Question

The medians of a right-angled triangle which are drawn from the vertices of the acute angles are 6 cm and 8 cm, then the length of the hypotenuse is:
(a) \[2\sqrt{5}\]cm
(b) \[3\sqrt{5}\]cm
(c) \[4\sqrt{5}\]cm
(d) \[5\sqrt{5}\]cm

Answer 1

Hint: In this question, we first need to draw the diagram so that we get a clear picture of what we have to find. Now, as the median divides the side into two equal halves we get the respective relations. Then consider the triangles with respect to the medians and apply the Pythagoras theorem given by square of hypotenuse is equal to sum of the squares of the other two sides. In triangle ABC right angled at B it is given by \[A{{B}^{2}}+B{{C}^{2}}=A{{C}^{2}}\]and then simply further to get the result.

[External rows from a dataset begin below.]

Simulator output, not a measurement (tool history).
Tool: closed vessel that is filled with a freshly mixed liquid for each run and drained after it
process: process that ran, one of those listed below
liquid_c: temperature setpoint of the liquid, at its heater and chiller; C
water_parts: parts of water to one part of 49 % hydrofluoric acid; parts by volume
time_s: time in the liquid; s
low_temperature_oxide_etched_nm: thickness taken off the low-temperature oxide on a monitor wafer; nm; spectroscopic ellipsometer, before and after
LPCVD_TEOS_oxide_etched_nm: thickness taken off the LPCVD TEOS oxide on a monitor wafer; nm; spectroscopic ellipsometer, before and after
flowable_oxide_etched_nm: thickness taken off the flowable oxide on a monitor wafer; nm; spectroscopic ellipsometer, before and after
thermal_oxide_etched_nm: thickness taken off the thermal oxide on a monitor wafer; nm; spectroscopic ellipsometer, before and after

Complete step-by-step answer:
Now, let us assume the right angled triangle as ABC right angled at B and the medians as AE and CD
Given in the question that \[AE=6,CD=8\]
Let us draw the diagram with the above conditions

As AE and CD are the medians of the triangle they divide the corresponding side into two equal halves so that we get,
Now, on considering the median AE and the corresponding side we get,
\[\Rightarrow BE=EC=\dfrac{1}{2}BC\]
Now, on considering the median CD and the side AB we get,
\[\Rightarrow AD=DB=\dfrac{1}{2}AB\]
Let us now consider the triangle \[\vartriangle ABE\]
Now, on applying the Pythagoras theorem to this triangle we get,
\[\Rightarrow A{{B}^{2}}+B{{E}^{2}}=A{{E}^{2}}\]
Now, on substituting the respective values we get,
\[\Rightarrow A{{B}^{2}}+{{\left( \dfrac{1}{2}BC \right)}^{2}}={{6}^{2}}\]
Now, on further simplification we get,
\[\Rightarrow A{{B}^{2}}+\dfrac{1}{4}B{{C}^{2}}=36.........\left( 1 \right)\]
Let us now consider the triangle \[\vartriangle CBD\]
Now, on applying the Pythagoras theorem to this triangle we get,
\[\Rightarrow B{{C}^{2}}+D{{B}^{2}}=C{{D}^{2}}\]
Now, on substituting the respective values we get,
\[\Rightarrow B{{C}^{2}}+{{\left( \dfrac{1}{2}AB \right)}^{2}}={{8}^{2}}\]
Now, on further simplification we get,
\[\Rightarrow B{{C}^{2}}+\dfrac{1}{4}A{{B}^{2}}=64........\left( 2 \right)\]
Let us now add the equations (1) and (2) to simplify further
\[\Rightarrow A{{B}^{2}}+\dfrac{1}{4}B{{C}^{2}}+B{{C}^{2}}+\dfrac{1}{4}A{{B}^{2}}=36+64\]
Now, this can be further written as
\[\Rightarrow \dfrac{5}{4}A{{B}^{2}}+\dfrac{5}{4}B{{C}^{2}}=100\]
Now, on rearranging the terms and further simplification we get,
\[\Rightarrow A{{B}^{2}}+B{{C}^{2}}=\dfrac{4\times 100}{5}\]
As we already know from the \[\vartriangle ABC\]that
\[A{{B}^{2}}+B{{C}^{2}}=A{{C}^{2}}\]
Now, on substituting this in the above equation and simplifying further we get,
\[\Rightarrow A{{C}^{2}}=80\]
Let us now apply the square root on both sides,
\[\Rightarrow \sqrt{A{{C}^{2}}}=\sqrt{80}\]
Now, on further simplification we get,
\[\therefore AC=4\sqrt{5}\]
Hence, the correct option is (c).

Note:
Instead of considering the two triangles we can directly solve it by substituting the relation obtained between the medians and sides in the Pythagoras theorem applied on the triangle ABC and simplify further to get the result.
It is important to note that we need to substitute the corresponding values and the relations because neglecting any of the terms and substituting incorrectly changes the complete result.